11. Additional data sources and interfaces

In addition to the knowledge base from documents and verified company knowledge, it may be useful or necessary—depending on the application—to connect additional data sources. This includes the additional implementation of databases, business systems, and other data interfaces, for example via modern integration standards such as MCP.

The background is simple: Not everything an AI is supposed to answer or do is found in documents. Many important pieces of information are “alive” and constantly changing—such as prices, inventory levels, customer status, transaction data, tickets, delivery dates, master data, or project information. For the AI to work reliably here, it needs controlled access to these systems.

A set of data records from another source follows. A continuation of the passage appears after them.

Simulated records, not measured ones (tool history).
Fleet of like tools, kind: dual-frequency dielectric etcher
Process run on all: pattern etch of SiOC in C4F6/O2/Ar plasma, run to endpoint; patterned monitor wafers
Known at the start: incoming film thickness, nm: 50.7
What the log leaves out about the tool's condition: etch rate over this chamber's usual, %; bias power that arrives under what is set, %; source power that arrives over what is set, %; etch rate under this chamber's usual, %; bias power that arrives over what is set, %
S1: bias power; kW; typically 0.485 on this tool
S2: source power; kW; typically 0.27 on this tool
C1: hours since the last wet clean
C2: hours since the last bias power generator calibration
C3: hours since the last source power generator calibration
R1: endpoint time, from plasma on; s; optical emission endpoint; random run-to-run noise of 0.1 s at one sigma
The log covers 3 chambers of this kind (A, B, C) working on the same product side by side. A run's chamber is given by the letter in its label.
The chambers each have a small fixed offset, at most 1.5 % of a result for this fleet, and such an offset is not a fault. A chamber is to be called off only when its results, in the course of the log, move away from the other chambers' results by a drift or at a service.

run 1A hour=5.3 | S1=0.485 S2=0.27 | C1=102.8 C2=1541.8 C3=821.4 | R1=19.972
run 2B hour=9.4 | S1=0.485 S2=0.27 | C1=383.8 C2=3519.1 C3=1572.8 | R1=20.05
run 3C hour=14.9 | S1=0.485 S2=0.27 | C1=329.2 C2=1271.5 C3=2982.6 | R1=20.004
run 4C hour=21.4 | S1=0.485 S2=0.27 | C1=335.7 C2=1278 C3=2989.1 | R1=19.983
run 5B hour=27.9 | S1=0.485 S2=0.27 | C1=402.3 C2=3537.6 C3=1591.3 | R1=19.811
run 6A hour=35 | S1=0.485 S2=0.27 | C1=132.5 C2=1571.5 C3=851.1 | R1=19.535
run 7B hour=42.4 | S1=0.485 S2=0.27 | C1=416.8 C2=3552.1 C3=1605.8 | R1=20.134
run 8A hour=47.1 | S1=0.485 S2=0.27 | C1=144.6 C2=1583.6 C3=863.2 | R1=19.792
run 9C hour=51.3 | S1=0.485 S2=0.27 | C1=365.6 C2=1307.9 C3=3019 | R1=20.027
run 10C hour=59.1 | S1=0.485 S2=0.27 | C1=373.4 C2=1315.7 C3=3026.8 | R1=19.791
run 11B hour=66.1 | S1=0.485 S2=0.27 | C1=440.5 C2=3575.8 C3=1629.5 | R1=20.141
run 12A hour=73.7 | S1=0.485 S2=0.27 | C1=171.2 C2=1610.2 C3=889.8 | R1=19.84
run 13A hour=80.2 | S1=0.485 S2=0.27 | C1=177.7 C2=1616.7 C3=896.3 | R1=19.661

What happens in this step?

In this step, it is jointly determined which external systems should be connected and for what purpose. These can be classic databases (e.g., SQL databases), internal APIs, ERP/CRM systems, DMS, ticket or helpdesk systems, product databases, knowledge systems, or specialized platforms.

Suitable interfaces are then implemented and secured. Depending on the system landscape, this can be done via direct database access, REST APIs, middleware, events—or via standardized connector approaches such as MCP. The goal is always that the AI does not retrieve data “somehow,” but via clearly defined, tested, and controllable paths.

It is important that the AI does not get blanket access to “everything.” It is precisely defined which data fields, tables, endpoints, or functions may be used, for which roles this applies, and under what conditions queries are allowed. Additionally, it can be defined whether the AI may only read data or whether it can also trigger actions—for example, creating a ticket, pre-filling an offer, or initiating a workflow. If write access is allowed, additional control mechanisms and approvals are usually built in.

Why this step is so important

Without connected live data, AI is often limited to static information. This is often completely sufficient for explanations, processes, guidelines, or product knowledge—but not for tasks that require current statuses or need to actively use systems.

The connection of additional databases and interfaces ensures that the AI does not guess or work with outdated information. Instead, it can retrieve current, reliable data and combine it with verified company knowledge. This makes answers more precise, processes faster, and tasks more automatable.

At the same time, this step is crucial for clean governance: Instead of “somehow access,” there are defined data paths, traceable permissions, clear boundaries, and controllable results.

What you get out of it

By integrating additional data sources, your AI becomes significantly more powerful in everyday use. It can not only explain, but also provide concrete support because it can work with current data.

Examples include the automated answering of status questions (“Where is process X?”), preparing offers with live prices and suitable conditions, retrieving product or spare part information from master data, creating or updating tickets, or context-specific support in customer service with a view to the specific customer case.

In short:

With additional databases and data interfaces, a knowledge-based AI becomes a system that can also work securely and in a controlled manner with dynamic company data—precisely where it brings the greatest benefit in everyday life.